In June 2022, I visited Charleston, South Carolina for the first time. My niece and her husband planned a family trip to this historic city. They arranged an extensive black history tour with a local tour company. We departed from the Charleston Visitor Center for our two hour tour. Our energetic and knowledgeable guide took us on a motorized tour onboard his comfortable 25 passenger van. We settled in our seats and knew we wouldn’t have a dull moment.
We passed the Old Slave Mart Museum. Inside, visitors can get a true sense of the realities of American enslavement while physically being present in a space where people of African descent were shuttled to, inspected, bid on, became the personal property of the highest bidder, and whisked away with or without the family members with whom they came with.
It was in Charleston that I learned about the Brown Fellowship Society, an elite social club and mutual aid society founded on November 1, 1790 by five free mulattoes in the city. This society symbolized the existence of class and color consciousness within Charleston’s black community.
The membership was limited to fifty “free brown men of good character” and their descendants, who could afford the $50 membership fee. There were clubhouses for monthly meetings and traditional lore claims that no person whose skin was darker than the color of the meeting house door would be considered for membership. It was explained by our tour guide that many of the society’s members were skilled craftsmen who had developed significant contacts with influential white Charlestonian. They shared upper-class interests and values. The original founders were members of the predominantly white St. Philip’s Episcopal Church.
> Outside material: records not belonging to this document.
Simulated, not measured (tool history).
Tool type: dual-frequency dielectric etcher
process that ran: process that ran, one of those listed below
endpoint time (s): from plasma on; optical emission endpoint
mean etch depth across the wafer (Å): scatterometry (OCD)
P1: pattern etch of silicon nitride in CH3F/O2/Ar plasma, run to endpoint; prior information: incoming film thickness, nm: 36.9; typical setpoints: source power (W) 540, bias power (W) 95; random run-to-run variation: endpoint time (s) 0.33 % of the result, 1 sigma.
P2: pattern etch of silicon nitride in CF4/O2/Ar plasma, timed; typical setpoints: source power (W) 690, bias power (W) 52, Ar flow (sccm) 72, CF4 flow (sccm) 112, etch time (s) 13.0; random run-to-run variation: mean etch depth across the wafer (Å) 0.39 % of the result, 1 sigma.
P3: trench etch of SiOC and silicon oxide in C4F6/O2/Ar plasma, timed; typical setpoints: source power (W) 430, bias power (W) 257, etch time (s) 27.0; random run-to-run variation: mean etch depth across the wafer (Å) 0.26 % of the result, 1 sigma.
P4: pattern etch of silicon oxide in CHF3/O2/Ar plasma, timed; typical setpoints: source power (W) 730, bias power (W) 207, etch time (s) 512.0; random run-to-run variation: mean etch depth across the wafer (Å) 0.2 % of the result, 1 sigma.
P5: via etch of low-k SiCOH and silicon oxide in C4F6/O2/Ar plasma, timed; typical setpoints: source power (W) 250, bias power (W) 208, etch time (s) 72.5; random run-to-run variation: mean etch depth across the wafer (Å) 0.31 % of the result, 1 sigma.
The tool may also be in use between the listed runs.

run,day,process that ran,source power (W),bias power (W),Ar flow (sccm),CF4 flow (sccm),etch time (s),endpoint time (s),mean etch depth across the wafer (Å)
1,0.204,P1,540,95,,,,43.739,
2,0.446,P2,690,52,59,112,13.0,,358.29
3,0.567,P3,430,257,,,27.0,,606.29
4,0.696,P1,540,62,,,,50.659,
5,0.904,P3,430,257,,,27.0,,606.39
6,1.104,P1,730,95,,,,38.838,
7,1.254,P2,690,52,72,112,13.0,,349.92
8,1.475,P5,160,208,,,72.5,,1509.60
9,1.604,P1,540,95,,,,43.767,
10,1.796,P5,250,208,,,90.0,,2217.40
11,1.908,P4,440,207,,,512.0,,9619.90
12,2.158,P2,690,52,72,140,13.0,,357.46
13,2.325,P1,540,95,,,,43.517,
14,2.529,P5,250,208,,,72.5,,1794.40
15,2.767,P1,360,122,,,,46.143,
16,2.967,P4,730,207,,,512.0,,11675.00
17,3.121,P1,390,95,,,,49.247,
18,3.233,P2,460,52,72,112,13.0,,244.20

Later generations of members belonged to St. Mark’s Episcopal Church, a black congregation with a reputation for distancing itself socially from poorer and darker-skinned people in Charleston. Apparently, this association with prominent white people was reflected in the bylaws of the organization. The discussions of controversial religious or political subjects such as slavery were prohibited.
I was surprised to learn that many of the Brown Fellowship Society members were slave owners. They treatment of their chattel property ranged from exploitation to humanitarianism. Apparently many were family members, bought to keep them close for protection. Some were bought and used for profit. Many slave owners left ownership of enslaved people to surviving members of their families.
The free black members of the organization operated under the motto “Charity and Benevolence.” The society provided a school for its members and their families as well as subsidized the Minors’ Moralist Society for the education of poor black children. The society paid insurance and death benefits to widows and orphans of deceased members and oversaw the burial of deceased members in a private cemetery that was maintained by the society. There was also a credit union where members could get loans to finance home improvements, start small businesses, or borrow to pay bills.
The mutual aid society’s goals were to provide needed benefits to their communities. In the South, it was difficult to sustain a black organization since assemblies of non-whites were considered dangerous. Some historians wrote that Charleston stratified individuals by three race descriptions, white, black, and mulatto. Mulattoes were more likely to avoid the most severe oppressive measures carried out by white people. They were more successful and this was the reason class and financial distinctions were main considerations for admission to the Brown Fellowship Society.
After returning home, I researched this society. Some historians wrote this is an example how racism and colorism affected the black community itself. Lighter skinned black people considered themselves superior to darker skinned black people. Although still considered inferior by the white population, their lighter skin was beneficial to them getting their freedom, while darker skinned black people remained enslaved. Their affluent jobs still did not prevent them from racial prejudice.
In the book, The African Americans, Many Rivers to Cross,
the authors wrote that many of the members came to the United States as the
result of the Haitian Revolution and felt little in common with the enslaved
people who surrounded them. Members of the society were still Negroes. They
could not vote, serve on juries, or testify against white people. They were not
free to marry or move without fear. If they left the state, laws prevented them
from returning.
They had no civil rights.
In 1890, the organization changed its name to the Century Fellowship Society and in 1907, included a women’s auxiliary named the Daughters of the Century Fellowship Society. According to our knowledgeable tour guide, this organization continued to exist into the twentieth century. As he told us at the beginning of the tour, there would never be a dull moment.
Francie Mae. June 9, 2023.
References
Barga, Michael. Brown Fellowship Society (1790-1945). Website. Accessed June 8, 2023.
Gates Jr., Henry Louis and Yacovone, Donald. October 2013. The African Americans. Many Rivers To Cross. 1st edition. United States. Smiley Books.
History, Encyclopedias, almanacs transcripts and maps. Brown Fellowship Society. Website. Accessed June 8, 2023.